In January, NRCA published The NRCA Roofing Manual: Metal Panel and SPF Roof Systems—2016, which provides up-to-date NRCA best practices applicable to the design and installation of metal panel and spray polyurethane foam (SPF) roof systems. This volume replaces The NRCA Roofing Manual: Metal Panel and SPF Roof Systems—2012 in The NRCA Roofing Manual series.
The current volumes in The NRCA Roofing Manual include The NRCA Roofing Manual: Steep-slope Roof Systems—2013; The NRCA Roofing Manual: Architectural Metal Flashing, Condensation and Air Leakage Control, and Reroofing—2014 (an update was issued in July); The NRCA Roofing Manual: Membrane Roof Systems—2015 (an update was issued in July); and The NRCA Roofing Manual: Metal Panel and SPF Roof Systems—2016.
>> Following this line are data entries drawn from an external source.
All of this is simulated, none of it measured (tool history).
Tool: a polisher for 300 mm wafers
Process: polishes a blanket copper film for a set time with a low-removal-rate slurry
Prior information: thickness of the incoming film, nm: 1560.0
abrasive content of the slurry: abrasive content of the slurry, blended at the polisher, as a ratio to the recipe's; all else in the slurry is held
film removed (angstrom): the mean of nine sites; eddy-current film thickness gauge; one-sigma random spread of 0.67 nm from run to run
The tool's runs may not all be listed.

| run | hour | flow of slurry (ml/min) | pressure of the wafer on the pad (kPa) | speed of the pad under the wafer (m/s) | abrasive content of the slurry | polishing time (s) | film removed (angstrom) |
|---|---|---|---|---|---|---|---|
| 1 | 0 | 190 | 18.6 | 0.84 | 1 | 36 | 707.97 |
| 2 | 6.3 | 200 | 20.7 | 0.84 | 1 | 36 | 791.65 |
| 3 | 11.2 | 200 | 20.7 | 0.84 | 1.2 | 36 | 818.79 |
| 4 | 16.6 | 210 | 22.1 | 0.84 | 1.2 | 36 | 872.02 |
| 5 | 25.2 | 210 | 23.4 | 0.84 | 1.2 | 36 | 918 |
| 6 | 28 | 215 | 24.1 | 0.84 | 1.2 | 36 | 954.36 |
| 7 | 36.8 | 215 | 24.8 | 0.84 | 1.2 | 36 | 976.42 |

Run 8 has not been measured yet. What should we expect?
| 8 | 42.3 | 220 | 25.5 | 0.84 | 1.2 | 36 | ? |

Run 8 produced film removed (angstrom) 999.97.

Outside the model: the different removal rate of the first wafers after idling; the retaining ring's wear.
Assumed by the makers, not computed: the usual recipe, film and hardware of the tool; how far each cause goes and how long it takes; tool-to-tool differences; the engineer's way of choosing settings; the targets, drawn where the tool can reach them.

This article addresses the Metal Panel Roof Systems section of The NRCA Roofing Manual: Metal Panel and SPF Roof Systems—2016. For a discussion about the updated SPF Roof Systems section, see "Spotlight on SPF," January issue.
Manual update process
NRCA's Manual Update Committee primarily is responsible for developing The NRCA Roofing Manual. This committee consisted of 10 roofing professionals as it began work on the 2016 manual in July 2014. The committee reviewed the Metal Panel Roof Systems section of The NRCA Roofing Manual: Metal Panel and SPF Roof Systems—2012, revised the existing content and developed new content during the course of two face-to-face meetings and numerous conference calls. Separately, a task force of subject matter experts worked to update the SPF Roof Systems section. By May 2015, the finished draft of the new manual had been approved by NRCA's Technical Operations and Executive committees and the production process began.
Generally speaking, content in the Metal Panel Roof Systems section was expanded and reordered, and a substantial amount of information regarding reroofing with metal panel roof systems was added.
Roof system configurations were relocated to the beginning section, keeping with the content organization scheme introduced in The NRCA Roofing Manual: Membrane Roof Systems—2015. NRCA recognizes its manuals are used as reference manuals and are not read cover to cover. Roof system configurations in the front of the manual are intended to be easily referenced for roof system specifications using component-specific information located in the manual.
A summary and explanation of revisions in the manual follow.
Guide for designers
Roof system configurations in Chapter 1 are intended as guides for designers of metal panel roof assemblies for preparing project specifications. They also may be used as checklists for assembling submittal paperwork.
For each roof system configuration, checkboxes provide options for selecting from a variety of roof system component materials and installation methods. Specific options for metal roof panel seam and rib types are addressed as part of the updated configurations. Notes added to roof system configuration figures call attention to specifying panel width and panel clip or support spacing.
Chapter 1 includes re-cover metal panel roof system configurations that formerly were included in a chapter addressing roof system re-covering.
Extruded polystyrene rigid board insulation and polymeric powder coating metal panel finish were removed from the configurations as neither commonly are used for metal roof panel applications in the U.S.
Decks and spaced supports
Chapter 2—Structural Substrates addresses structural substrates for architectural and structural metal panel roof systems. According to NRCA, architectural metal roof panels require a continuous or closely spaced substrate and rely on slope to shed water; structural panels are designed to be applied over open framing and typically are weatherproof.
Section 2.1—Guidelines Applicable to All Structural Substrate Types incorporates the following revisions introduced in The NRCA Roofing Manual: Membrane Roof Systems—2015:
Chapter 3—Guidelines Applicable to Metal has been reorganized. This chapter contains detailed information about roofing metals, including weather considerations, protective coatings, galvanic reaction of dissimilar metals and oil canning. Material-specific discussion of metals used in roofing now includes applicable metal thickness and weight tables as well as corrosive environment information alongside the information about metal properties, alloys and uses. There is a separate historical section about metals that no longer are used in metal roofing in North America but may be found in existing roof systems.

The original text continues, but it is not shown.